I wrote this post the night before my first Fourth of July in St. Augustine. It was like my own personal renaissance; everything was new and unfamiliar. I had only been living in Florida since the August before and I was still trying to make sense of who and what I was. Everything had changed and I wasn’t really sure who “Anna” was any more. Five years later, I still relish defining who she is.
I step out of my door and inhale Florida – all the musty warmth, the tropically gaudy smells mingling of dead and growing flowers. I imagine I smell salt on the air, even though the ocean is almost a mile away. The same ocean that I have dreamt of living near my whole life. I am here at last. I feel like I ought to celebrate, though there are no fireworks tonight.
I step out in my oldest, washed to thinness t-shirt, in a vivid red that I know clashes with my hair. The same hair that is pulled back in an untidy ponytail. Flip-flops and jeans that are cut, really, for smaller hips than mine – more Venus Williams than Venus de Milo. And yet, despite my awareness that this is hardly a shining moment of attractiveness, I feel more me than I have in awhile. Not in pearls and suit to impress a client. Not in little black dress and heels to please a boy. I shed my skins of elegance and sexiness, cleverness and intellect. Tonight, I only have to please me.

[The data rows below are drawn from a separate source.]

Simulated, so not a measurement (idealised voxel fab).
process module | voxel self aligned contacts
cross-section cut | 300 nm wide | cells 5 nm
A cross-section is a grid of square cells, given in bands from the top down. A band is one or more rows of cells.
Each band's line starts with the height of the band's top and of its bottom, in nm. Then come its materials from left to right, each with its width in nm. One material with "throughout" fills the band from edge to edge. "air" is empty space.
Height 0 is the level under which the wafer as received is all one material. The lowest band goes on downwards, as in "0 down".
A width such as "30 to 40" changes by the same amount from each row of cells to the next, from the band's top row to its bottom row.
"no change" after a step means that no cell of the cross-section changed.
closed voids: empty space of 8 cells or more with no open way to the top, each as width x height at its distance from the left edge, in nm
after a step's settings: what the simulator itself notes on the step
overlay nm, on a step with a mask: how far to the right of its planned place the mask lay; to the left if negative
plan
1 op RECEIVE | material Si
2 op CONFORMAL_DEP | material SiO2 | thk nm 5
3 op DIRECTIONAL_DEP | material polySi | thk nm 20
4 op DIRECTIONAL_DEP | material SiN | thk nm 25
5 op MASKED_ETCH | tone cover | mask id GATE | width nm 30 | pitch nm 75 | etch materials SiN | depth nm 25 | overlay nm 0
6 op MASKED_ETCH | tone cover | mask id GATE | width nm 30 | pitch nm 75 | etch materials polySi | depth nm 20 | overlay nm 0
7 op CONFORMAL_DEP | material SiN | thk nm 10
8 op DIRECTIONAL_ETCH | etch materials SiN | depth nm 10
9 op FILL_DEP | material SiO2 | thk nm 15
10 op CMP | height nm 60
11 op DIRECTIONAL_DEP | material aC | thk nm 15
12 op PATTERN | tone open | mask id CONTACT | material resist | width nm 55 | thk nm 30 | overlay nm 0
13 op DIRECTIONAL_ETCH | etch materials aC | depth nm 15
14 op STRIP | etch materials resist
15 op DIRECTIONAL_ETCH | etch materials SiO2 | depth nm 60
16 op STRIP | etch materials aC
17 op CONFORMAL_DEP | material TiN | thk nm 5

I step out and return with a sack of Krystals (the fairly subpar White Castle alternative in Florida), the grease soaking softly through the bottom of the sack. I eat them while perched on my stool, likely chewing with my mouth open, barefoot and reading Transmetropolitan. My favorite opera aria is playing on the stereo. Sometimes I forget what it’s like to hang out with me; I spend so much time with others. I am blissfully boring tonight. For a bare handful of hours, I am not a punchline or a sexpot or a muse or a saleswoman. I am not a girlfriend or a daughter or a friend or an employee.
I am just me and, thankfully, there are no fireworks tonight.